"People are always shocked when they hear that we're deporting veterans from the United States and that people who grew up in the United States, whose family is in the United States and who served in the US military, often deployed to one or more wars, are being deported here to Mexico and some other countries," Gerry Condon, a Vietnam-era veteran and current national president of the Veterans for Peace group, told Sputnik Radio's Loud & Clear on Thursday.
"It's really an outrage."
Hector Lopez, director of the Unified US Deported Veterans, told host Brian Becker that he's been able to identify between 350 and 400 cases in which veterans have been deported from the US.
"Those are the only one we have been able to identify, but there's numbers going as high as 5,000 and there's numbers as even high as a 100,000," Lopez said, before noting that prior to deportation, veterans are asked by Homeland Security officials whether or not they've enlisted in the armed forces.
Lopez explained that there isn't an official number from the government "because if they count us then they would have to acknowledge the fact that they are deporting US military veterans."
Ann Wright, a retired US Army colonel and former US State Department official in Afghanistan who resigned in protest of the invasion of Iraq, added that veterans are getting the boot for minor offenses such as traffic violations, and that those small infractions completely erase the "years that these fine veterans have spent serving our country."
"It is part of a national dragnet to try to deport as many as persons as possible," she stressed, adding that the problem is exacerbated by the US military not pushing its servicemembers who are permanent residents to apply for their citizenship.
The spouses of veterans are also apparently fair game. Recently, Jose Gonzalez Carranza was booted from the US, forcing him to leave his 12-year-old daughter with relatives. He was married to US Army Pfc. Barbara Vieyra, who was killed while serving in Afghanistan in 2010. The pair married in 2007, three years after Carranza came as an undocumented migrant to the US from Veracruz, Mexico.

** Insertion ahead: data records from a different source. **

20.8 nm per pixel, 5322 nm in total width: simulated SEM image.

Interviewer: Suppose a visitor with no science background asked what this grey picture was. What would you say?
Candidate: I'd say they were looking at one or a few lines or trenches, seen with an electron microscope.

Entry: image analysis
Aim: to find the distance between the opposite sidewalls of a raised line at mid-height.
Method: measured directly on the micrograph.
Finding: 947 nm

According to Task & Purpose, Carranza was permitted to stay in the US after his wife's death as a result of the US federal "parole in place" policy, which allows persons to remain stateside in one-year increments if they are the spouse, widow, widower, child or parent of a servicemember.
Without any clear indication as to why, the US Immigration and Customs Enforcement (ICE) agency ordered Carranza's deportation in December 2018. ICE officials showed up at Carranza's door last week before eventually shipping him off to Mexico.
Seven days after his pickup, his lawyer, Ezequiel Hernandez, received word that Carranza was going to be allowed to return to the US. After being transported from the US-Mexico border to detention facility in Tucson, Arizona, Carranza was released from custody in Phoenix.